Barrel too hot???

Utectok

Well-Known Member
So lots of people and many I respect go on about cooling the barrel between shots or short strings when zeroing. To my mind and experience it seems to be total b0ll0xs? I mean for a average sporting barrel groups don’t really alter after 20-30 shots shot in a leisurely way. I get machine gunning 50 rounds may have an effect but really for modest shooting leaning 30sec-1min between shots???
It is possible I’m wrong but what’s your experience???
 
Your right considering most have heavy barrels or what we use to call varminting or target barrels.
I however like light barrels because I like to enjoy walking with a rifle.
Most of my light weight barrels would shoot three rounds then walk a tiny amount.
 
Once the barrel is ‘warm’, every shot thereafter immediately produces quite a distracting heat haze in the scope so I let it cool a bit for that reason alone.

That I might gain some more longevity of my barrel is a side benefit. I’ve never known whether it’s myth or not, but I can’t afford a new barrel anyway!
 
I can tell you with no small amount of certainty that if you take a mid-1970's Ruger Model 77 Standard rifle and fire as few as three shots through it, the groups will open up consideraably. Crappy barrels. Turned at high speed and then "straightened" before assembly. I have rebarreled quite a few rifles of this vintage for just this problem and it remains one of my ingrained prejudices against Model 77's.
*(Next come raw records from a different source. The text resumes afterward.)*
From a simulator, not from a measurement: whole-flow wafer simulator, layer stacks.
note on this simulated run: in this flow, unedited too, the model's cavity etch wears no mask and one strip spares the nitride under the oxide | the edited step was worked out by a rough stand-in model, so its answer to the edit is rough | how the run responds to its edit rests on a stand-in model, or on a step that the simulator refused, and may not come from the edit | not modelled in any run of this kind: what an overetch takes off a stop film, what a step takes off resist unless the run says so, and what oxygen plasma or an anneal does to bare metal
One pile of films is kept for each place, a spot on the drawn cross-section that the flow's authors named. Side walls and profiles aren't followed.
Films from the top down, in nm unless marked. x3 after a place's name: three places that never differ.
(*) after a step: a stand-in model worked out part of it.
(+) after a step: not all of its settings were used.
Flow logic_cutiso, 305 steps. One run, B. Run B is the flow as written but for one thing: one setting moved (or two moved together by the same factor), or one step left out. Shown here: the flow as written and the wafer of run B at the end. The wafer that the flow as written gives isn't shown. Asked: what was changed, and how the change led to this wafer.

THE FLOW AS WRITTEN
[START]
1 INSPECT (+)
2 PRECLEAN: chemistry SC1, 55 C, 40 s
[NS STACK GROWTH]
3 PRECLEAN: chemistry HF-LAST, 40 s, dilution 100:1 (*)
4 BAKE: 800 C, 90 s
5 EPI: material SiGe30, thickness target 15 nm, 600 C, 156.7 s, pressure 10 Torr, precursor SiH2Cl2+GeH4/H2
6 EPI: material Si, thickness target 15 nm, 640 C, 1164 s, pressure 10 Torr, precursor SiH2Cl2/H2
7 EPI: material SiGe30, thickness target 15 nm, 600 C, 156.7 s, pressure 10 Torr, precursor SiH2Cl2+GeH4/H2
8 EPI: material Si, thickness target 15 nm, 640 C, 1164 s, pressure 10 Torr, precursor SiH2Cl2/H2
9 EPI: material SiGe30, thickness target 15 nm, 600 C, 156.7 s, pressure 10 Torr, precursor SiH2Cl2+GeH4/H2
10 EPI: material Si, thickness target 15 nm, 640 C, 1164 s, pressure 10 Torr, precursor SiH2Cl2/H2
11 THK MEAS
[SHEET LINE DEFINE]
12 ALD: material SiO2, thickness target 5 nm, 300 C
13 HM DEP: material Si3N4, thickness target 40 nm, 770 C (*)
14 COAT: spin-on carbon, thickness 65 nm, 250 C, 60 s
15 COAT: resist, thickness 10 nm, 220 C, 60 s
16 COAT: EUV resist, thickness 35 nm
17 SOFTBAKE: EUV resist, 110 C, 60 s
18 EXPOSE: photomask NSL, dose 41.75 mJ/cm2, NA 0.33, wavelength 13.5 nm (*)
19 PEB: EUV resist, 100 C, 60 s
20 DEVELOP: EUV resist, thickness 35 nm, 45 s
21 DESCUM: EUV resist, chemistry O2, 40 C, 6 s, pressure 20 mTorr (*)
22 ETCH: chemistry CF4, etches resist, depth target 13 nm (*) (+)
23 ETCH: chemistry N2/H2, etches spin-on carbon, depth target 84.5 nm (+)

That said, I have Tikkas and CZ's that don't care one bit about the rapidity of firing. I got my T3 308 too hot to comfortably handle the barrel and then shot sub MOA groups with it. My Steyr Scout 6.5 CM shoots the same, regardless of how many times I've fired it, or how fast. I haven't done any marathon shooting with it but that that skinny a barrel you'd think it would wander. ~Muir
 
I can tell you with no small amount of certainty that if you take a mid-1970's Ruger Model 77 Standard rifle and fire as few as three shots through it, the groups will open up consideraably. Crappy barrels. Turned at high speed and then "straightened" before assembly. I have rebarreled quite a few rifles of this vintage for just this problem and it remains one of my ingrained prejudices against Model 77's.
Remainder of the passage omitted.